Education - School Choice – Solutions for Improving the Government Schools

Arizona schools are failing our children, along with failing the parents and failing society. The government schools even fail many of the teachers.

According to the Arizona State Results - School district spending analysis, https://sdspending.azauditor.gov/State, the 2024 statewide testing assessments show that only 28% of students are proficient in science, only 32% of students are proficient in math, and only 40% of students are proficient in English Language Arts. The balance of the students are not reaching the minimum standards for passing the respective subject.

These respective percentages are all inferior to the already abysmal 2019 statewide testing assessments, which show only 51% of students are proficient in science (down 23% by 2024), only 42% of students are proficient in Math (down 10% by 2024), and only 42% are proficient in English Language Arts (down 2% by 2024).

The knee jerk solution is always to provide more taxpayer money, now at approximately $15,000 per student. Unfortunately for the students and the taxpayers, the more money government schools receive, the poorer they perform.

Irrespective the amount spent on education, we are denying many Arizona children the ability to achieve their full potential as adults. This will result in increased hardships throughout their respective adult lives.

Additionally, Arizona will find it increasingly difficult to attract new businesses and industries if we do not have an educated work force that is able to support new employment requirements.

One of the solutions to failing schools is increased school choice competition in the form of charter schools, faith-based schools, vocational schools along with micro schools, online schools, and home-schooling, all in conjunction with Arizona’s Empowerment Scholarship Accounts (ESA).

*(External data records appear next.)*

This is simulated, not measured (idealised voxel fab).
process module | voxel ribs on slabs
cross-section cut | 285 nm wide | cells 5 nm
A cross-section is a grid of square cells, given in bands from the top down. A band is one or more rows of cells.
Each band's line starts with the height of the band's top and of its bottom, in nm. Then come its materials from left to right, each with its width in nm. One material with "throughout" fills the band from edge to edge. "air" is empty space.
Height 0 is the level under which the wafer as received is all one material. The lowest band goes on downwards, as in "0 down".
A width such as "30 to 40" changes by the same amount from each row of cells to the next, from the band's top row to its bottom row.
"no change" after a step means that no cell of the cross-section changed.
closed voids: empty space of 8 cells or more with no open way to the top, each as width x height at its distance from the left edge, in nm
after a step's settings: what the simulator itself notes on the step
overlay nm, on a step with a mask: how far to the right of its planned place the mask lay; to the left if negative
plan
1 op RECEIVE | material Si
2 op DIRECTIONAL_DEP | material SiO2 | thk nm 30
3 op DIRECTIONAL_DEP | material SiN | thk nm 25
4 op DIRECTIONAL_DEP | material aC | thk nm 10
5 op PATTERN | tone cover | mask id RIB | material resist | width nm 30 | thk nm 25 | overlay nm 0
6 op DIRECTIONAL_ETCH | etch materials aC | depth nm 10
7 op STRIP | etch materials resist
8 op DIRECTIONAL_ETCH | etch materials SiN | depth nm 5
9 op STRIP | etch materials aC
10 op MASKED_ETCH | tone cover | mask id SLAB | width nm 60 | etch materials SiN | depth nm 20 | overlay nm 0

The ESA program, school choice, should provide about $7,000 in funding per student, about half the cost of sending a student to a failing government school. Unfortunately, Governor Hobbs, Attorney General Mayes, and Superintendent of Public Instruction Horne, are making it increasingly difficult for the legislatively allocated funding to follow the child, as it must.

Your local school district, in addition to copious funding from the state budget, also receives most of the money collected from your annual property tax. When a child leaves a government school to receive education, the respective school district continues to receive the money from your property tax, even though the student is no longer enrolled in a district school.

I propose that property tax funding, like all education funding, should follow the child, not the school district.

Currently, about 10% of Arizona children participate in the ESA program, and the percentage is growing. This movement may motivate the government schools to either improve education or lose so many students that some failing schools will close due to lack of enrollment. The ideal scenario is that all methods of education serve the children properly. The end goal is to educate all Arizona students well.

It is predicted that by 2030, only 4 years away, 30% of Arizona’s students will be participating in the ESA program.  Financially, this will be a benefit to the Arizona taxpayer, and educationally, this will be a benefit to those students in the program; however, it does not address the educational needs of the students who will remain in the government schools. Their situation must also be addressed. They too, must receive a quality education.
 
If we look at a program that is often referred to as the “Mississippi Maricle” we will see that Mississippi previously ranked at the bottom of national education scale rise dramatically from 49th place in 2013 to 21st place for fourth grade reading in 2023. This transformation has garnered national attention as a model for educational reform.
 
The "Mississippi Miracle" refers to the significant improvements in student literacy and educational outcomes in Mississippi, primarily driven by the Literacy-Based Promotion Act (LBPA) and evidence-based reforms that utilize sound public policy to improve outcomes for its youngest students.

LBPA funded the state department of education to hire, train and deploy literacy coaches to the 50 lowest-performing schools. It also required schools to administer universal screenings to identify students with reading deficiencies early and to communicate those results to parents, and it required schools to hold back students who were not reaching a certain threshold by third grade.

Some are uneasy regarding third grade retention; however, studies have shown that early identification of students with potential issues and the communication of the situation to the respective parents, has shown that the parents will become more involved in their child’s education, resulting in fewer retentions along with reading improvements with siblings within the same household.

I propose that Arizona investigates Mississippi’s LBPA and implement ideas that may be suitable to our situation.

Further, I propose that excelling teachers receive a merit-based bonus for their positive achievements.   

Another education issue is that the teachers’ unions are all about mediocrity and are not interested in performance. The proof is that an exceptional teacher makes the same salary as an inferior teacher. Remember, teacher’s unions represent the teachers, not the students. These same unions contribute approximately 98% of their activism funding to Democrats and leftist organizations.

Additionally, increased ESA competition will benefit the teachers as well. They will be able to work in the environment that best suits their individual talents. With additional outlets for their respective skills, the possibility for increased pay and schedule flexibility may be realized, particularly as tutors.

Lastly, let's make children innocent again. Many government schools indoctrinate, not educate. We must not subject children to DEI and wokeness along with delusional transgender nonsense and sexuality.